ELECTION ’99 Proposal seeks to create separate finance offices By MAR-VIC CAGURANGAN
Aside from electing candidates for political and nonpolitical positions, the CNMI voters will also have to decide on Saturday to either ratify or reject a proposal to decentralize the control and regulation of public funds.
The proposal, contained in Legislative Initiative 11-4, seeks to remove the power of the Department of Finance to regulate public funds appropriated to the legislature and the judiciary.

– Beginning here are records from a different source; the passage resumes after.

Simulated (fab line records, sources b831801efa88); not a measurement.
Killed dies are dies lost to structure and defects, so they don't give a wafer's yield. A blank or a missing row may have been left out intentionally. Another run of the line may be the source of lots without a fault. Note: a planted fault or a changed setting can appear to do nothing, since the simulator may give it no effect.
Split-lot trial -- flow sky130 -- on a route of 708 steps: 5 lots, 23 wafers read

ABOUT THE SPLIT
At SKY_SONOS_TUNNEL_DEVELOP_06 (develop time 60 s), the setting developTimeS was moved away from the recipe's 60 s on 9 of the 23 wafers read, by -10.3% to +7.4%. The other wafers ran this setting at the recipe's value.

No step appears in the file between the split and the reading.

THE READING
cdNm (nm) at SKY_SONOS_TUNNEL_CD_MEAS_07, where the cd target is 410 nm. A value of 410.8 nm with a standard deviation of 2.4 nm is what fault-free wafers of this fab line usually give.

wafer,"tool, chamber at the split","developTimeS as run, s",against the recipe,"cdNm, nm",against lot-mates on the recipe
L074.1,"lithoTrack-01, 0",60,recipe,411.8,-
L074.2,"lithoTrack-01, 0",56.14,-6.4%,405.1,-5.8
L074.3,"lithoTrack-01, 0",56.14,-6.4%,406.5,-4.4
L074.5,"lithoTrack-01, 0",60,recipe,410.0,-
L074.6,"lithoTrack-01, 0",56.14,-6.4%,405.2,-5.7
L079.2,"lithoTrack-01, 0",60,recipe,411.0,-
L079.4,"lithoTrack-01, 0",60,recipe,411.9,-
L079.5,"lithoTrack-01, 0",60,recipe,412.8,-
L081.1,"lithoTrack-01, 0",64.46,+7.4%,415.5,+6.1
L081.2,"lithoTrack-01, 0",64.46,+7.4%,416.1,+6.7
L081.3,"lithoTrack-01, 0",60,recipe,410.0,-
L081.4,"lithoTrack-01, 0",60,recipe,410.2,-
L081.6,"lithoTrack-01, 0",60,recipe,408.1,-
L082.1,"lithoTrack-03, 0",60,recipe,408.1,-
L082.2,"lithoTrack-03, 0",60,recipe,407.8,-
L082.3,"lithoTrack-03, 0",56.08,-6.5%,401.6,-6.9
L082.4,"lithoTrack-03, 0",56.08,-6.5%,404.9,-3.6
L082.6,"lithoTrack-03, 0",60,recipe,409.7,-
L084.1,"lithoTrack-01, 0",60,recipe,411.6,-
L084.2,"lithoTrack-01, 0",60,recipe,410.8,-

LI 11-4, which is one of the four proposed laws and constitutional amendments up for referendum on Nov. 6, seeks to amend Article II section 17 of the CNMI Constitution to establish a finance office within the legislative bureau to control and regulate the expenditure of the legislature’s funds. It also proposes to establish a separate finance office for the judicial branch, which would take place by amending Section IV section of the CNMI Constitution.
The two finance offices would be mandated to implement separate regulations for the legislature and the judiciary.
These finance bodies would also be tasked to develop and implement accounting procedures “that require full and reasonable documentation that public funds are expended for public purposes.”
The fate of LI-4, introduced by Sen. Edward Maratita, rests on the general electorate.
Rota voters will answer the question of whether or not they want to legalize and establish a casino industry in their island. Tinian voters will be asked if they want to revise the Tinian Casino Gaming Act of 1989.
Also up for general ratification is LI 11-1, which seeks to restrict to indigenous voters the right to vote on Article 12-related issues.